Tuesday, August 16, 2016

The case of the disappearing classification

I'm starting some research into classification in libraries (now that I have more time due to having had to drop social media from my life; see previous post). The main question I want to answer is: why did research into classification drop off at around the same time that library catalogs computerized? This timing may just be coincidence, but I'm suspecting that it isn't.

 I was in library school in 1971-72, and then again in 1978-80. In 1971 I took the required classes of cataloging (two semesters), reference, children's librarianship, library management, and an elective in law librarianship. Those are the ones I remember. There was not a computer in the place, nor do I remember anyone mentioning them in relation to libraries. I was interested in classification theory, but not much was happening around that topic in the US. In England, the Classification Research Group was very active, with folks like D.J. Foskett and Brian Vickery as mainstays of thinking about faceted classification. I wrote my first published article about a faceted classification being used by a UN agency.[1]

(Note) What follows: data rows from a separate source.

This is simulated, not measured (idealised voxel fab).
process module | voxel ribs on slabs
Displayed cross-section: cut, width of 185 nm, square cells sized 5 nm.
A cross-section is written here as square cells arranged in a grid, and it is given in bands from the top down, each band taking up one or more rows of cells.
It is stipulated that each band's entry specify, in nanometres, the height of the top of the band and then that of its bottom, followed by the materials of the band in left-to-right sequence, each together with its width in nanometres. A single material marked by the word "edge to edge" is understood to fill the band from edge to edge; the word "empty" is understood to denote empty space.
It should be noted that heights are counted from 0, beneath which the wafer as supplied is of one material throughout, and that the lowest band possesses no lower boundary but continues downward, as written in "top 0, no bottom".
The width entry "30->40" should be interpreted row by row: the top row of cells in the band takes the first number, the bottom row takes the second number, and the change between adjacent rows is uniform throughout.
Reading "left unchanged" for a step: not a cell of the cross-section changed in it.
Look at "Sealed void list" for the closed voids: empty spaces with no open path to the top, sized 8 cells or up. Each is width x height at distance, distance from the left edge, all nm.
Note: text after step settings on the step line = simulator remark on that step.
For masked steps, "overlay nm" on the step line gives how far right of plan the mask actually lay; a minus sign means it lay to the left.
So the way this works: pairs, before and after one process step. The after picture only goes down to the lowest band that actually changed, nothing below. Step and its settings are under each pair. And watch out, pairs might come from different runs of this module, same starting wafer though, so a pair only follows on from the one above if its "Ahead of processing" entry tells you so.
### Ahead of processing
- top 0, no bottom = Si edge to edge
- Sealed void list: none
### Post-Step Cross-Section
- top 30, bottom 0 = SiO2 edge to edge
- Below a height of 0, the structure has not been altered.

 In 1978 the same school had only a few traditional classes. I'd been out of the country, so the change to me was abrupt. Students learned to catalog on OCLC. (We had typed cards!) I was hired as a TA to teach people how to use DIALOG for article searching, even though I'd never seen it used, myself. (I'd already had a job as a computer programmer, so it was easy to learn the rules of DIALOG searching.) The school was now teaching "information science". Here's what that consisted of at the time: research into term frequency of texts; recall and precision; relevance ranking; database development.

I didn't appreciate it at the time, but the school had some of the bigger names in these areas, including William Cooper and M. E. "Bill" Maron. (I only just today discovered why he called himself Bill - the M. E., which is what he wrote under in academia, stands for "Melvin Earl". Even for a nerdy computer scientist, that was too much nerdity.) 1978 was still the early days of computing, at least unless you were on a military project grant or worked for the US Census Bureau. The University of California, Berkeley, did not have visible Internet access. Access to OCLC or DIALOG was via dial-up to their proprietary networks. (I hope someone has or will write that early history of the OCLC network. For its time it must have been amazing.)

The idea that one could search actual text was exciting, but how best to do it was (and still is, to a large extent) unclear. There was one paper, although I so far have not found it, that was about relevance ranking, and was filled with mathematical formulas for calculating relevance. I was determined to understand it, and so I spent countless hours on that paper with a cheat sheet beside me so I could remember what uppercase italic R was as opposed to lower case script r. I made it through the paper to the very end, where the last paragraph read (as I recall): "Of course, there is no way to obtain a value for R[elevance], so this theory cannot be tested." I could have strangled the author (one of my profs) with my bare hands.

Looking at the articles, now, though, I see that they were prescient; or at least that they were working on the beginnings of things we now take for granted. One statement by Maron especially strikes me today:
A second objective of this paper is to show that about is, in fact, not the central concept in a theory of document retrieval. A document retrieval system ought to provide a ranked output (in response to a search query) not according to the degree that they are about the topic sought by the inquiring patron, but rather according to the probability that they will satisfy that person‘s information need. This paper shows how aboutness is related to probability of satisfaction.[2] 
This is from 1977, and it essentially describes the basic theory behind Google ranking. It doesn't anticipate hyperlinking, of course, but it does anticipate that "about" is not the main measure of what will satisfy a searcher's need. Classification, in the traditional sense, is the quintessence of about. Is this the crux of the issue? As yet, I don't know. More to come.

[1]Coyle, Karen (1975). "A Faceted Classification for Occupational Safety and Health". Special Libraries. 66 (5-6): 256–9.
[2]Maron, M. E. (1977) "On Indexing, Retrieval, and the Meaning of About". Journal of the American Society for Information Science, January, 1977, pp. 38-43


Claudio Gnoli said...

Did you see my previously submitted comments? CG

Karen Coyle said...

Claudio, it appears that they did not come through, and unfortunately I don't know why. I checked in the various comment folders. Can you try again? I'm sorry about this glitch.